The shift in cost structure is expected to spur demand for renewable solutions.
PETALING JAYA: Power and utilities companies are expected to benefit from the upcoming electricity tariff restructuring, with industry analysts forecasting a surge in renewable energy (RE) adoption, grid investment, and energy storage solutions.
The shift, effective July 1, 2025, is part of the Regulatory Period 4 (RP4) reforms aimed at reshaping the nation’s electricity market towards greater efficiency and sustainability.
According to TA Research, the tariff overhaul is likely to generate far-reaching implications across the energy value chain.
“The new tariff schedule is essentially designed to drive load smoothing and improve overall system efficiency, evident by the enhanced time-of-use coverage and rising maximum demand charges – this could in turn catalyse demand for RE and energy storage to reduce grid power consumption, especially during peak hours,” the research house said in a sector update.
Electricity users will now be billed based on four distinct components – energy, capacity, network and retail charges – moving away from the previously tiered structure.
While domestic consumers are largely insulated through the Energy Efficiency Incentive, an estimated 29% of the 3,300 non-domestic medium voltage users could face higher bills, particularly those with low load factors.
This shift in cost structure was expected to spur demand for renewable solutions.
“RE engineering, procurement, construction, and commissioning (EPCC) players such as Samaiden Group Bhd
, Solarvest Holdings Bhd
, Sunview Group Bhd
and Pekat Group Bhd
are potential beneficiaries of potentially increasing demand for RE under the new RP4 tariffs and ahead of the upcoming carbon pricing implementation,” TA Research noted.
Meanwhile, incumbent utility firms such as Tenaga Nasional Bhd
(TNB) and Malakoff Corp Bhd
are also poised to benefit.
“Beyond the EPCC players, incumbent utility companies such as TNB and Malakoff are also potential beneficiaries of expanding RE asset portfolios, while TNB specifically is a beneficiary of grid capital expenditure to accommodate higher RE penetration,” the firm added.
A key area of opportunity lies in the Corporate Renewable Energy Supply Scheme (Cress), which allows large energy users to directly source RE from private producers.
TA Research said, “At estimated effective rate of 58.98 sen per kilowatt-hour (kWh), we estimate the difference between grid power and Cress will narrow from close to 10 sen per kWh previously to just about two sen per kWh.”
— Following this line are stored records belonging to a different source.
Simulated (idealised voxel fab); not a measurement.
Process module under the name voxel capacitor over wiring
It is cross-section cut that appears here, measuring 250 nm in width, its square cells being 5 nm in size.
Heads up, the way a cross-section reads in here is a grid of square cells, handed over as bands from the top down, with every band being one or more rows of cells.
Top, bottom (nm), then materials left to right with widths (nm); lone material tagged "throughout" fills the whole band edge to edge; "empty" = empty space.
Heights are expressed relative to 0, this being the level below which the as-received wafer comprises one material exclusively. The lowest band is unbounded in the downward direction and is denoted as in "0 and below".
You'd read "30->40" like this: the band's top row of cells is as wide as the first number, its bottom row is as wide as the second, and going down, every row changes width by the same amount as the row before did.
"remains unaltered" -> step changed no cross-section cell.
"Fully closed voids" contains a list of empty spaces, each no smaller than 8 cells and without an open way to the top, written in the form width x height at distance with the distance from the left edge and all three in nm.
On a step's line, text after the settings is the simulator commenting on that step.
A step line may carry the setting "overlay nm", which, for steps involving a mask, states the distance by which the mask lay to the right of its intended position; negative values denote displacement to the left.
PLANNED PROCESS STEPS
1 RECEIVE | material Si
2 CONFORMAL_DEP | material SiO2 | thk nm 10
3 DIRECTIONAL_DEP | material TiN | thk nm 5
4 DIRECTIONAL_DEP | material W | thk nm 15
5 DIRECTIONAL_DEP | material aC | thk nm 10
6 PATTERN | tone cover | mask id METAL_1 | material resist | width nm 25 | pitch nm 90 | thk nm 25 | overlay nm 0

The narrowing price gap, combined with the additional green attribute value of three to five sen per kWh, made Cress more attractive under the new RP4 tariff schedule.
Furthermore, carbon pricing – expected to be introduced in 2026 – could tilt the economics even further in favour of RE.
“The incremental cost for grid power could further narrow the difference with Cress to sub one sen per kWh, which would further improve the attractiveness of Cress,” it said.
TA Research maintained its “overweight” call on the power and utilities sector, citing demand-supply tightness in the generation market; record-high RE rollout; and expansion in grid capital expenditure to accommodate the energy transition.
The research house pegged its target prices for Samaiden at RM1.38, TNB at RM17.30 and Malakoff at RM1.08.